3. Master Of Puppets - Metallica
(Elekra 1986, Metallica)
So from the King of Pop music and his masterpiece to Metallica and the holy bible of metal Master Of Puppets. Some albums are bigger than life itself, and this is one. For die hard metal fans, who take there love of heavy metal like a religion, a tribe that they must defend with the derision of all other types of music, this is alter at which they all prey. Now I'm not all that much into music genres, I think its petty and mostly used as a social device to associate and disassociate people from another, so I can never do justice to just how beloved this record is. However there is one thing that even a die hard fan of Lily Allen and the Strokes can tell you; that this album will absolutely rock your fucking socks. It will make your knees freeze and your liver quiver, mere mortals tremble in the presence of this record. Okay enough silly hyperbole, but you get the point. This record is a monster, and while I am jesting with my overly lavish praise, there is something every special about this record. When I finally got to see Metallica live at last years Reading it was a draw dropping show, but it's the tracks from this album and particularly the title track Master Of Puppets itself that make the hairs on the back of your neck stand on end and sends a shiver down you spine. It would probably be terrifying if I wasn't being controlled like some hypnotic zombie to pump my fist and shout "Crawling faster....Obey Your Master, Master!".

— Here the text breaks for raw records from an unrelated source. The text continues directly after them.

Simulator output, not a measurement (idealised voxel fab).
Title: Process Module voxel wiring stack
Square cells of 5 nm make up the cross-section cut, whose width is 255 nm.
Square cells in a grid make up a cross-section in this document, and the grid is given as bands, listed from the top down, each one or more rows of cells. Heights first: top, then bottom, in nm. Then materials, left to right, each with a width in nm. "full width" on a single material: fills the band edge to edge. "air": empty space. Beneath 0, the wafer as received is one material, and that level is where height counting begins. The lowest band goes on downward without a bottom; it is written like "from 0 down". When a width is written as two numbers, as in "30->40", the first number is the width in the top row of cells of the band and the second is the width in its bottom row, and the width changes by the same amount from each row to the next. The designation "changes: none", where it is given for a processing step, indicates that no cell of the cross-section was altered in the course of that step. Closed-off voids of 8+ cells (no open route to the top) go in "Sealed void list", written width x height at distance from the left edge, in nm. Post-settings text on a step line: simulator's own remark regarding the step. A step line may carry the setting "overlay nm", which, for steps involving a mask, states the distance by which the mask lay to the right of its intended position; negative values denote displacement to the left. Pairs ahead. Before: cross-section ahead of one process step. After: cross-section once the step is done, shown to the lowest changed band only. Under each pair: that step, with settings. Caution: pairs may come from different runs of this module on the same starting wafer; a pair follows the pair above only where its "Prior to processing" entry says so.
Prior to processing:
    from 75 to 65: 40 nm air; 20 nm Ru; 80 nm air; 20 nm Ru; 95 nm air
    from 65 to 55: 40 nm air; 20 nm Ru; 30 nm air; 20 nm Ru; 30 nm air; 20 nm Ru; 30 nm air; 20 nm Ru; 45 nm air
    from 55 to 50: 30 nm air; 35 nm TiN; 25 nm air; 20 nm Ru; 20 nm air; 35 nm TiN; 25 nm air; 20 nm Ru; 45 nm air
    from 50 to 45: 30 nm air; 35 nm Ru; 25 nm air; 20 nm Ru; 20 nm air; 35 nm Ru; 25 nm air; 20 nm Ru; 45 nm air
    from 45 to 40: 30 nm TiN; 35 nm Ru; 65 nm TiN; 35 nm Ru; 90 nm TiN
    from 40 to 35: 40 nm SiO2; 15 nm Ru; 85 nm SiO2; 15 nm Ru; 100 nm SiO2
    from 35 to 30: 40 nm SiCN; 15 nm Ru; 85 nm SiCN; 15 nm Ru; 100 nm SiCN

Yet for all the visceral pummelling that this album has to offer, and trust me there is plenty, it's also an album of great melody and beauty. Simply take one look again at Master Of Puppets a brutish Orwellian rant about coperate commercial dictatorial mind control right? Wrong, listen to that epic guitar breakdown, where silence rings out before Kirk brings in a tender a majestic guitar line, this is no punch in the face, this is a full blown work of art. This is an album of great texture and surprising control, the guitars are lush, and rather than being a straight up race to see who can thrash hardest on their guitar, the arrangements are as subtle as they are powerful, brooding epicly and moving from place to place. When you listen to a ludicrious huge track like The Thing That Should Not Be, a track so silly lyrically that on any other record it would be dismissed as a fun throwaway, is some how transformed into this mamoth widescreen epic that feels like an old monster movie come to life. Of course fear not, this is not an album devoid of insane thrashing this is the album that brough you Damage Inc. and Battery after all. Master Of Puppets is an intriguing listen all these years on, while in terms of immediacy Ride The Lightening will always be king, Master Of Puppets will forever be remember as the classic Metallica album. Because quite simply this album is fucking epic, if it where a movie it would be the unholy offspring of The Lord Of The Rings trilogy and the Evil Dead trilogy, huge, epic, ridiculous, and perfect.
2. Doolittle - The Pixies
(4AD 1989, Gil Norton)
Now this was a really really tough choice but unfortunately the mind blowing genius of Doolittle is going to have to second for second place. It's a shame because this record really is all things to all people. Everyone can enjoy this record in one way or another, be you a metal head, an alternative junkie, indie scenster, or pop lover, actually hell even a fan of dance music could probably get into Kim Deal's slick bass grooves. It's this variety of sound that really makes the Pixies and Doolittle so special. It's almost too easy to talk about their world famous quiet-loud dynamic and then talk about Curt Cobain and tell you how Doolittle and the Pixies reinvented rock music and by proxy saved music from the worst excesses of Bret Michaels. But this is just one side of the story, it's too reductionist, the Pixies are so much more than just Black scream and Deal's coo. This is a band who had it all, who never made bad records and in 1989 they took all the momentum built up on Come On Pilgrim and Surfer Rosa and absolutely knocked it out of the park.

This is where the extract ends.